In revisiting some of my older posts, I noticed that some of the links were broken. Well, I can’t have that.
So, I wrote a tool that will crawl each article or directory of articles, gather all the links, and then make a HEAD
request to each one. I wrote it in Go because of its concurrency model, implemented by goroutines, since the tool would be making tens, hundreds, perhaps thousands of HEAD
requests over its little lifetime.
Before I go any further, I wanted to say that it’s not the greatest tool I’ve ever written, but it’s not too shabby, either. It accomplishes my main goals, which is good enough for now.
Here are the design goals:
- Should be a CLI tool and easy to run as a Git
pre-commit
hook and in CI pipelines. - Should have a modicum of configuration. At the very least, the user should be able to provide:
- Custom headers
- Link regular expression
- Skip pattern for links
The design goals have been met, it’s a working tool, and I’m happy. I’ll continue to revisit it, because I rarely write something from which I permanently move on. Since I’m always trying to get better at what I do, I’m sure I’ll come back to it and think to myself, “well, this certainly is a pile!”.

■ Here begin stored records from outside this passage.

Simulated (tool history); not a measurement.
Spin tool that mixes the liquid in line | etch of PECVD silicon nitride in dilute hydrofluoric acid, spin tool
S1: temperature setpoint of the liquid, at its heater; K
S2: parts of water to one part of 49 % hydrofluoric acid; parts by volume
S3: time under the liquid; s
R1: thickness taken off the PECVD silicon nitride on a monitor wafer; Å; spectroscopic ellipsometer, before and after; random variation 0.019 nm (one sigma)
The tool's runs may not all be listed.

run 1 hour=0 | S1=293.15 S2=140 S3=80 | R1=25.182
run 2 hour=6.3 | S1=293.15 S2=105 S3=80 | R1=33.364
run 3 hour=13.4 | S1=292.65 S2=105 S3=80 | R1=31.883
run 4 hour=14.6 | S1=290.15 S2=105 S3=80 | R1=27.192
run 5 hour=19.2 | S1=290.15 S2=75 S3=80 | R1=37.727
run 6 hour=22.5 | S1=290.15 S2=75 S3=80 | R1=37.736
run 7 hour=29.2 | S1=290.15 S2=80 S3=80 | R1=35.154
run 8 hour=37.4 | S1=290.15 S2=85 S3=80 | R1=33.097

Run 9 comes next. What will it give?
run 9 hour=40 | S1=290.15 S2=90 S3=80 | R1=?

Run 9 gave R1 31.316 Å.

In the meantime, it’s working title is link-scanner
, and it is up on my GitHub.
Here is the current usage:
$ ./link-scanner -h
Usage of ./link-scanner:
-dir string
Optional. Searches every file in the directory for a match. Non-recursive.
-filename string
Optional. Takes precedence over directory searches.
-filetype .html
Only searches files of this type. Include the period, i.e., .html (default ".md")
-header string
Optional. Takes comma-delimited pairs of key:value
-q Optional. Turns on quiet mode.
-regex string
Optional. The search pattern (regex) used when gathering the links in an article. (default "(?:https?:\\/\\/[^<>].*\\.[^\\W\\s)\"<>]+[\\w\\.,$'%\\-/?=]*?)$")
-skipPattern string
Optional. Will skip any gathered links matching this pattern. (default "\\.onion|example\\.com")
-v Optional. Turns on verbose mode.
Since I wrote this primarily to shoehorn into daily use, let’s now briefly take a look at the three ways I’ve implemented it into my workflow as a:
Binary
Testing all the links in a particular file:
$ link-scanner -filename gpg.md
Testing all the links in a particular directory with custom headers:
$ link-scanner -dir content/post -header "User-Agent:Mozilla/5.0,Content-Type:application/json"
Git pre-commit hook
In my breathtaking article on how I use the Git pre-commit
hook, I explicate its setup, so I won’t go over it now in full.
Briefly, you could uncomment one of more of the Git hooks specified in the install.sh
script in the dotfiles
repository, change directory to the location of your local repository, and then run that script.
Or, copy both the pre-commit
runner and the pre-commit.d/link-scanner.sh
into your .git
directory in the top-level of your repository in the hooks
directory.
In the root of the repository:
$ cd ./.git/hooks
$ wget --no-clobber https://github.com/btoll/dotfiles/blob/master/git-hub/hooks/pre-commit
$ wget --no-clobber --directory-prefix pre-commit.d https://github.com/btoll/dotfiles/blob/master/git-hub/hooks/pre-commit.d/link-scanner.sh
This script will automatically run when committing a Git object (git commit
). To disable, simply add the --no-verify
option:
$ git commit --no-verify -am 'derpy'
GitHub Action
The GitHub Action is very straightforward and probably doesn’t need any explanation, as it’s immediately identifiable by its similarity to the obnoxious number of “IaC” cloud CI/CD tools that the cool kids are constantly yammering on about.
I used GitHub Actions because I just did a short stint at GitHub as a consultant and liked the experience. Also, although I’m not doing it here, I like that you can “bring your own” agent. I know of at least one other platform that does this (Buildkite), but since all of my repositories are hosted by GitHub, I’ll use GitHub Actions.
name: Link Scanner
on:
push:
branches:
- master
jobs:
scan:
runs-on: ubuntu-latest
steps:
- name: Checkout Repository
uses: actions/checkout@v2
- name: Scan Links
uses: docker://btoll/link-scanner:latest
with:
args: -dir content/post -v